Bring Back Countervailing Powers
10-07-2023Roger Berkowitz
Michael Lind is one of the few thinkers today who has consistently understood that the fault line of American politics is neither racial nor economic, but educational and cultural. His book, The New Class War: Saving Democracy from the Managerial Elite is one of the best guides to our current political horror show. And one trend he puts at the center of our political dysfunction is the retreat of countervailing powers. Countervailing powers are institutional power centers beyond the centralized power of government. Alexis De Tocqueville and Hannah Arendt also argued that free government is predicated on countervailing powers, the dispersion and expansion of political power throughout society. For Lind, Republican and Democratic elites have given up on granting power to the people, whether that be in the power of unions or the power of local assemblies. To save Democracy, Lind argues, we must “Bring Back Countervailing Power.” He writes:
On the left, right, and center in American politics, there is growing agreement that, after nearly half a century, the neoliberal consensus is crumbling—but there is no agreement about what neoliberalism is. Many on the left treat neoliberalism as a synonym of capitalism, while the right tends to denounce “woke” business, on the assumption that the problem is the progressive attitudes of corporate managers, not the structure of the economy itself. The best way to understand neoliberalism is to compare it to what it replaced—New Deal liberalism between the 1930s and the 1980s, a consensus broad enough to include “modern Republicans” like Eisenhower and Nixon. And the best way to understand New Deal liberalism is the concept of “countervailing power,” which should be the fundamental principle of a post-neoliberal order in the decades ahead.

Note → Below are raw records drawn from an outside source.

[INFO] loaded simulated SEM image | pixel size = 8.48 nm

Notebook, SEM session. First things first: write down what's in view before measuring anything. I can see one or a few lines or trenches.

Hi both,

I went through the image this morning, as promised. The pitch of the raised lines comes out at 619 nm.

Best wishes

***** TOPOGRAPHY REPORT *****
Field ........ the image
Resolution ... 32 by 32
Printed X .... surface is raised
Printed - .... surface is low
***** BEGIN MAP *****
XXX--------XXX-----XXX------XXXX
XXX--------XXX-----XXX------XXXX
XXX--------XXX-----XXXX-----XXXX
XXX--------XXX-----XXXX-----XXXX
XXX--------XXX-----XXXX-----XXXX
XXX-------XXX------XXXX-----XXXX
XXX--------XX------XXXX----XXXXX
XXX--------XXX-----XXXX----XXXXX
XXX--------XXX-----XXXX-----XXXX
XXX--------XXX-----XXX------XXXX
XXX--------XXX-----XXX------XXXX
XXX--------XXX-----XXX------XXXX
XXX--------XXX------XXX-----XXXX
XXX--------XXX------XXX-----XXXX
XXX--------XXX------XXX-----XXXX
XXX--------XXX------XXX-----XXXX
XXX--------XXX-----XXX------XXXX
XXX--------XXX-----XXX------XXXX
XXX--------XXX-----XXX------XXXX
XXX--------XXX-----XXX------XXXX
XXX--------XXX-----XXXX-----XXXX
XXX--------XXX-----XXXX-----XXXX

The phrase “countervailing power” was coined in the 1952 book American Capitalism: The Concept of Countervailing Power by the economist and social thinker John Kenneth Galbraith. Galbraith argued that, in a modern technological society, most important markets would be dominated by a few large firms. Their market power and political influence could be checked, however, by countervailing power—both public, in the form of a strong regulatory state, and private, in the form of labor unions and consumer cooperatives. Arguing that measures to strengthen the bargaining power of unions and farmer groups were “among the most important legislative acts of the New Deal, all designed to give a group a marketing power it did not have before,” Galbraith asserted that “the support of countervailing power has become…perhaps the major peacetime function of the Federal Government.”
The equation of the New Deal with government-supported checks and balances in the market may seem surprising today, when many associate the New Deal with social insurance programs like Social Security or Keynesian deficit spending in downturns. But this view was the conventional wisdom (another phrase coined by Galbraith) of many New Dealers. For example, in 1940, the journalist John Chamberlain wrote: “The labor union, the consumers’ or producers’ cooperative, the ‘institute,’ the syndicate—these are the important things in a democracy. If their power is evenly spread, if there are economic checks and balances to parallel the political checks and balances, then society will be democratic.”
Between the New Deal and the 1970s, the “broker state” (in Chamberlain’s phrase) prevailed as the major method for limiting the potential harm of economic concentration in the United States, rather than antitrust or the technocratic planning favored by some progressives. In the last half century, however, the decline of organized labor has led to an upward shift of political power on the center-left to college-educated progressives, whose preferred mode of politics consists of technocratic measures to reach pre-ordained numerical targets—quotas for minorities and women in the name of Diversity, Equity and Inclusion, specified increases in atmospheric temperature in the case of climate change. At the same time, despite the emergence of populist Republicans like J.D. Vance, Josh Hawley, and Marco Rubio, who sometimes side with unions, the mainstream GOP remains captive to the anti-labor agenda of libertarian donors.
Virtue-signaling, technocratic progressivism and anti-labor neoliberalism have been synthesized in “woke capitalism,” exemplified by Starbucks, which has strenuously fought the unionization of its coffee shops while spending lavishly on philanthropic initiatives related to diversity and climate change.
Technocratic neoliberalism, which is hegemonic in corporate and financial circles, universities, and the prestige media, reflects the values of the college-educated overclass, which tends to be culturally progressive but wary of higher taxes or organized labor.
Technocratic neoliberalism ignores the values and interests of the two core constituencies of the New Deal—the working class and rural Americans. Unrepresented in either party, these groups are drawn to outsider populists, including maverick old-school New Dealers like Sanders and right-wing demagogues like Trump.